NEW YORK (Reuters) - A handful of U.S. states are poised to take up the issue of gay marriage afresh, due largely to incoming lawmakers who may tip the balance in favor of the controversial measure.
In Maryland, New York and Rhode Island in particular, the legalization of same-sex marriages is moving ahead, organizers and supporters say.
“We have the numbers,” said Maryland state Sen. Richard Madaleno Jr. “We’ve never been in a better position.”
The November 2010 election brought a “significant shift,” especially in the Senate, said Madaleno, one of Maryland’s seven openly gay legislators, three of whom are newly elected.
Even more important, Maryland’s Senate Judicial Proceedings committee, which has prevented gay marriage bills from reaching a floor vote, has several new, sympathetic members, said Morgan Meneses-Sheets of Equality Maryland, an advocacy group.

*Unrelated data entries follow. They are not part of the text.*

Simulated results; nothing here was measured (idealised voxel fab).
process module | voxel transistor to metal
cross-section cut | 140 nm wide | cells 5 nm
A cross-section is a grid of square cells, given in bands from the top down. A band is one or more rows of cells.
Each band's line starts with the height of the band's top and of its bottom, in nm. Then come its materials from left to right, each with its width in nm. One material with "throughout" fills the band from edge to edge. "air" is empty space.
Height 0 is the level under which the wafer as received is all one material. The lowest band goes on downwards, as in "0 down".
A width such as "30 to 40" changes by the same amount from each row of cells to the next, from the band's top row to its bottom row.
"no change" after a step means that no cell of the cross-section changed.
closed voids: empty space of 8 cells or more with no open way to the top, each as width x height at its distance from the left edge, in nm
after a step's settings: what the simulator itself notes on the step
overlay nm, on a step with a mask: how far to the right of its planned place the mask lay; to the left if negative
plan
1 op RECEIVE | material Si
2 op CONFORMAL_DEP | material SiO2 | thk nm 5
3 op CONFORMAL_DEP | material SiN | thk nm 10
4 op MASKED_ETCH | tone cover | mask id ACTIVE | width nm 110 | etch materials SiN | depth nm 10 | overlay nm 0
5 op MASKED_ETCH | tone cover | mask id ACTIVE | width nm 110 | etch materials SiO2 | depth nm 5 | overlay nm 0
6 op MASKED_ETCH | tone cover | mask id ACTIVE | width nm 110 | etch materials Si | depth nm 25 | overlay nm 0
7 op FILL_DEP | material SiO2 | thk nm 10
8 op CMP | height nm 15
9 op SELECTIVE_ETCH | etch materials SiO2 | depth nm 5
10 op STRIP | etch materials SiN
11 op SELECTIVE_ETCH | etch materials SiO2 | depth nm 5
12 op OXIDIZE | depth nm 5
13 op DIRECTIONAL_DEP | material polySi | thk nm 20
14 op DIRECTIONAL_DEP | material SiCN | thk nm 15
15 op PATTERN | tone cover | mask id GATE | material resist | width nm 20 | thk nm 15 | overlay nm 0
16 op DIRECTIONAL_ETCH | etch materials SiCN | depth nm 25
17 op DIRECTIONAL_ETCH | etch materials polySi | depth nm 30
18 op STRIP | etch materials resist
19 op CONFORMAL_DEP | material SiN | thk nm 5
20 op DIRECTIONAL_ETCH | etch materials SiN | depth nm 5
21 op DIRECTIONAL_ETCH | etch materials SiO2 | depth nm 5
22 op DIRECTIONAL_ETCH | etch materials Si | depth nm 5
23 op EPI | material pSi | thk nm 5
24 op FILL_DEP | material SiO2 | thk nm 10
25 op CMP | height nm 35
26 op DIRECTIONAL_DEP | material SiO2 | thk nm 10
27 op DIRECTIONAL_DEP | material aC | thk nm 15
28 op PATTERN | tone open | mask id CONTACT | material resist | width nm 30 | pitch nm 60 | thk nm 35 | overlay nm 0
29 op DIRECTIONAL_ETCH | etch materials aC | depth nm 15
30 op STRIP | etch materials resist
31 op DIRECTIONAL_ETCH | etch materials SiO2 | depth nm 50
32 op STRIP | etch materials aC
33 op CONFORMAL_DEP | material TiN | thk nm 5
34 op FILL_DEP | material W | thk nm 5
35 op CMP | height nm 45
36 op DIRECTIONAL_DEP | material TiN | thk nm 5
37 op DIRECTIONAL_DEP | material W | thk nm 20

Majority leaders of both houses plan to co-sponsor gay marriage measures. Gov. Martin O’Malley, whose opponent was against gay marriage, has pledged to sign such a bill,
Nationwide, after the Congressional vote to repeal the “Don’t ask, don’t tell” policy which expelled thousands of gay people from the U.S. military, gay rights advocates are pushing ahead on marriage.
“The work of persuasion, of personal conversations, of talking to lawmakers and mobilizing against a well-funded anti-gay opposition” are among the primary tasks for the lobbying group Freedom to Marry, said founder Evan Wolfson.
“With the freedom to marry within reach this year in states such as New York, Maryland and Rhode Island, now is the time to have those conversations and move marriage forward,” he said.
Nearly half of the states have amended their constitutions, however, to prohibit marriage between same-sex partners or defining marriage as the union of one man and one woman, rendering gay marriage beyond reach any time soon.
In New York, where newly-inaugurated Gov. Andrew Cuomo strongly supports gay marriage, lawmakers remain divided but advocates say the prospects are improved with the popular governor’s backing.
“Its chances only get better,” said Democratic Sen. Thomas Duane, the state’s only openly gay senator, who has said he would introduce a gay marriage bill and push for a vote by summer. “Public support grows every time the issue is debated.”
Although not a supporter, Dean Skelos, leader of the majority Republicans in the Senate, has said he would not block such a bill coming to the Senate floor for a vote so legislators can make their positions known, according to rights group Empire State Pride Agenda.
Put to a so-called conscience vote, gay marriage has a better chance this year than it did in 2009, said Democratic Sen. Malcolm Smith of New York City, when the Assembly approved it but the Senate did not.
“It is premature to make predictions or attempt head counts based solely on prior votes, but there is reason to be confident,” said Ross Levi of Empire State Pride Agenda.
One of the most vocal opponents, Bronx Democrat Sen. Ruben Diaz, would not comment on prospects for passage. “There are more pressing issues facing the state,” such as the budget and overhauling ethics laws, Diaz said.
Gay marriage is legal in Massachusetts, Vermont, Connecticut, New Hampshire, Iowa and the District of Columbia, although a bill to revoke it was introduced in Iowa recently.
In California and New Jersey civil unions, which mimic but do not provide all the legal benefits of marriage, are being challenged in court.
The other West coast states, Hawaii and Illinois have broad domestic partnership or civil union provisions. Several states, including Pennsylvania, Minnesota, North Carolina and Indiana do not deal with the issue, neither granting nor denying it.
The fresh battles come with passionate opposition.
In Maryland, Republican Sen. Allan Kittleman said he would introduce a bill legalizing civil unions, drawing heat from fellow Republicans.
Maryland Delegate Don Dwyer, who opposes civil unions and gay marriage, said he “can’t wait for the debate.”
Should gay marriage pass, he said he is confident of a referendum which “will drive the conservatives to the polls,” where he predicted it would be defeated.
Marriage bills were introduced this month in the House and Senate in Rhode Island, a heavily Roman Catholic but relatively liberal state, where polls show a majority of residents favor what advocates call “marriage freedom.”
Newly elected Gov. Lincoln Chafee, whose predecessor vowed to veto gay marriage, voiced support at his inauguration, stressing the potential economic benefits.
But the Senate in Rhode Island is presided over by Sen. Teresa Paiva Weed, a gay marriage opponent.